The Collection of icons Sekulić  was founded by Milan and his wife Pava Sekulić, who collected a valuable collection of icons and other artworks. The entire art collection was bequeathed to the Museum of the City of Belgrade. We visited their legacy at Uzun Mirkova Street, No. 5.

Milan Sekulić (Sremska Mitrovica, 1895 – 1970, Belgrade) was an architect and entrepreneur, counted among the most significant architects of the interwar period. After completing high school in Novi Sad in 1913, he studied at the Technical Faculty's Construction Department in Budapest, where he earned his architect's diploma in 1919. He lived in Belgrade from 1921 and worked in the private construction company "Pionir." There, he designed a small number of buildings, most notably the old building of the newspaper house "Politika" from 1921.

In the same year, together with architect D. Brašovan, he founded the design bureau "Arhitekt," which operated until 1924. They jointly designed and built the buildings of the Discount Bank in Nušićeva Street and Ruskog cara in Knez Mihailova, as well as the palace of the Bajić family at Uzun Mirkova 5, where he also lived. After leaving "Arhitekt," he established a private company under his own name, active until 1927. Sekulić mainly focused on the construction of industrial facilities and silos, raising over 200 structures in Belgrade, Novi Sad, Šabac, Smederevska Palanka, Smederevo, Bijeljina, and elsewhere.

In May 1947, his construction company was nationalized, and he was appointed the director of the newly established construction company "Rad." In 1948, communist authorities arrested and imprisoned him for alleged economic sabotage. He served time until 1951 when he was pardoned. In 1954, he returned to the position of the director of "Rad." He continued his career at the Institute in Vinča from 1956.

As a significant collector, Milan Sekulić, together with his wife Pava, bequeathed the entire art collection to Belgrade in 1970.
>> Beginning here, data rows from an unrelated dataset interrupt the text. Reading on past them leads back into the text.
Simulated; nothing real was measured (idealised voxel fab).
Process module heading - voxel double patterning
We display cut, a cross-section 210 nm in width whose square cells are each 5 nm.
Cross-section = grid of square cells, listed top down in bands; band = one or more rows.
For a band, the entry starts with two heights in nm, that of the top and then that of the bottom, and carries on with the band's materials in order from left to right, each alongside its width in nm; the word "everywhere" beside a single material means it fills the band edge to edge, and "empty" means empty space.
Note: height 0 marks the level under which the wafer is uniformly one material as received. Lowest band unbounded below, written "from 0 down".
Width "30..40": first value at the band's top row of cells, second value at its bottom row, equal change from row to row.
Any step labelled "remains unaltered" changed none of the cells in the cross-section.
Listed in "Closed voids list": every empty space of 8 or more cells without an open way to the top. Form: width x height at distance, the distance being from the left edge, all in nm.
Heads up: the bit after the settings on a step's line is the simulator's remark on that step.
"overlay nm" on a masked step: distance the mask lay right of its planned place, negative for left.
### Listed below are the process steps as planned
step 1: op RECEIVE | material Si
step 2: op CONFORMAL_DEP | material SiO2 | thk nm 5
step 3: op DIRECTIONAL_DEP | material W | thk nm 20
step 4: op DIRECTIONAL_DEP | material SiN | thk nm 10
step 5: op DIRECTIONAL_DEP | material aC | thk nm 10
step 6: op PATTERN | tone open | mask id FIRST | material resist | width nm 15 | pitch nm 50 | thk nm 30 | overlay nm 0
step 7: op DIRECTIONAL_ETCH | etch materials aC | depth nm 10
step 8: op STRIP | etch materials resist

Today, this legacy houses one of the most valuable collections of icons in Serbia and the Balkans. In addition to 165 icons of Russian, Serbian, and Italo-Cretan origin, the legacy includes artworks from the 18th to the 20th century by painters such as Arsa Teodorović, Pavel Đurković, Stevan Aleksić, Franc Anton Maulberč, Jovan Bijelić, Ignjat Job, Marko Čelebonović, and others.

In addition to paintings, the legacy includes original period furniture, archaeological objects, and rare books from the 18th and 19th centuries.

Soba u legatu Sekulić

The collection includes 165 icons from the 15th to the 20th century, originating from the entire Balkan region, Russia, Greece, and Italy. A significant number of icons that appeared on the market in Serbia during the interwar period were a result of a wave of Russian immigrants who migrated to Belgrade after the Russian Revolution. It was during this time that Milan Sekulić began acquiring Russian, Serbian, and Italo-Cretan icons.

A particular highlight in the Sekulić Icon Collection is the Russian room furnished in a traditional Russian style. Above the massive dining table with benches hangs a copper chandelier designed by Milan's friend and architect Dragiša Brašovan. The Russian room predominantly features Russian icons created from the 18th to the 20th century.

Ruska soba

In the five-room apartment, the majority of the furniture has been preserved, although the bedroom has undergone partial changes. According to the painter Miodrag B. Protić, the painting "Pijana lađa" (Drunken Boat) by Sava Šumanović from 1927 was located in the bedroom. Thanks to his efforts, this painting became part of the collection of the Museum of Contemporary Art. In addition to this painting, architect Sekulić sold to the Museum of Contemporary Art the painting "Bosnian Landscape" by Jovan Bijelić and one painting by Ignjat Job. For these paintings, in addition to monetary compensation, the Sekulić family received a two-room apartment, which they used to accommodate their tenants who had moved into their apartment after World War II.




Palata Bajić, arh. Milan Sekulić

The Collection of icons Sekulić is housed in the interior of a spacious apartment on the first floor of Bajić Palace, where the Sekulić couple once resided.

Milan Sekulić himself designed Bajić Palace upon his return from studying architecture in Budapest, in collaboration with his godfather and friend, the renowned architect Dragiša Brašovan, in the style of academic architecture.